Sweeping the Student Loan Scandal Under the Rug

The student loan industry must think we all have very short memories. As part of their effort to derail legislation that would eliminate the Federal Family Education Loan (FFEL) program, lenders have been sharing talking points with Senators and staff arguing that the “pay for play” scandals that engulfed the student loan industry in 2007 were much ado about nothing.

“After thorough investigations by Congress and various state Attorneys General, there were no findings that any employee or a lending institution or school broke any laws, nor were there any criminal penalties levied,” lenders wrote in talking points — which Higher Ed Watch has obtained — that were distributed to Senate staff.

While that statement may have been technically true at the time it was first made, it’s a brazen sweeping under the rug of a scandal that outraged the American public, particularly college students and their parents. New York Attorney General Andrew Cuomo did charge about a dozen colleges and lenders, such as loan giants Sallie Mae and Nelnet, with violating federal and state laws, and filed lawsuits against them. But instead of fighting Cuomo, the student loan companies and schools quickly reached settlement agreements with his office that required them to change their conduct. In other words, they were not confident enough about the legality of their practices to defend them in court.

The lenders’ claim is particularly cavalier given that they were only able to avoid being penalized because of who was guarding the henhouse. Bush Administration appointees at the U.S. Department of Education with strong ties to the student loan industry simply looked the other way while lenders and college financial aid offices engaged in kickback schemes.

Despite all the evidence that lenders were routinely violating federal law by providing illegal inducements to colleges to win student loan business, the Education Department refused to discipline even a single one of these companies. The Department did not even consider penalizing Student Loan Xpress, which, as we discovered, gave insider stock to leading college officials, not to mention a senior Education Department employee, in order to curry favor.

However, with new leadership at the Education Department, the loan industry can no longer rely on the lax enforcement that allowed it to deny the significance of the “pay for play” scandal in its talking points. Case in point: late last month, the Department ordered the Iowa Student Loan Liquidity Corporation (ISL) to repay the federal government nearly $16 million after finding that officials with the non-profit student loan agency paid off the alumni association at one of the state’s flagship universities to steer borrowers their way.

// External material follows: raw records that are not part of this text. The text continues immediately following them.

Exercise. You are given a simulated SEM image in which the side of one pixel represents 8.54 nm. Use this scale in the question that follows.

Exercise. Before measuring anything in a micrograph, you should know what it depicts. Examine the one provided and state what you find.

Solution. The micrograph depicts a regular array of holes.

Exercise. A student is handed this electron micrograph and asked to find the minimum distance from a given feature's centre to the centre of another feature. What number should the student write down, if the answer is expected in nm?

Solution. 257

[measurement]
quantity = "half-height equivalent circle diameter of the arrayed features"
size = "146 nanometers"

At issue is an “affinity agreement” that ISL officials forged with Iowa State University’s alumni association in June 2006 in order to get it to exclusively market their federal consolidation loan product to its members. Under the deal, ISL agreed to pay the association $35,000 a year, and to make additional payments based on the number of completed consolidation loan applications generated through the group’s promotional efforts. For example, if the association was able to bring in 300 and 399 completed applications a year, it would be paid $25 per application. But if it was able to bring in 600 or more, it would get $75 per application.

The loan agency and the alumni association terminated the deal in May 2007, about two weeks after The Des Moines Register first reported on it. At the time, media attention on the student loan scandal was at its height, with revelations about sweetheart deals between lenders and schools coming out on almost a daily basis.

ISL officials have denied any wrongdoing. They say that federal regulations that were in place at the time allowed them to pay colleges a reasonable fee for administering their loans. But in its program review report on the case, the Education Department rejected that argument out of hand. “Based on the documentation reviewed, ISL’s payments exceeded reasonable compensation for costs and were based on loan volume in violation” of federal law, the Department’s investigators wrote. Because the violations were so “serious,” the report says, further penalties to the loan agency are being considered, including limiting, suspending, or terminating its future participation in the federal student loan program.

ISL is not the only loan company that is coming under scrutiny. In August, Nelnet revealed that the Education Department was investigating its past loan practices, and had, in an early draft program review report, found the Nebraska-based lender out of compliance “with the Higher Education Act’s prohibited inducement provisions.” It’s unclear when a final report will be released.

Nelnet was particularly aggressive in making exclusive deals with university alumni associations to recommend its consolidation loans to their members. In 2007, the Nebraska-based lender canceled the “affinity” arrangements it had with 120 alumni associations, as part of a settlement agreement with Attorney General Cuomo’s office. So it would not come as much of a surprise if this is one of the areas of “noncompliance” on which the Education Department is focused.

Given the Department’s recent actions and renewed interest in enforcement, the student loan industry would be well advised to drop this particular talking point if it wants to maintain any credibility on Capitol Hill.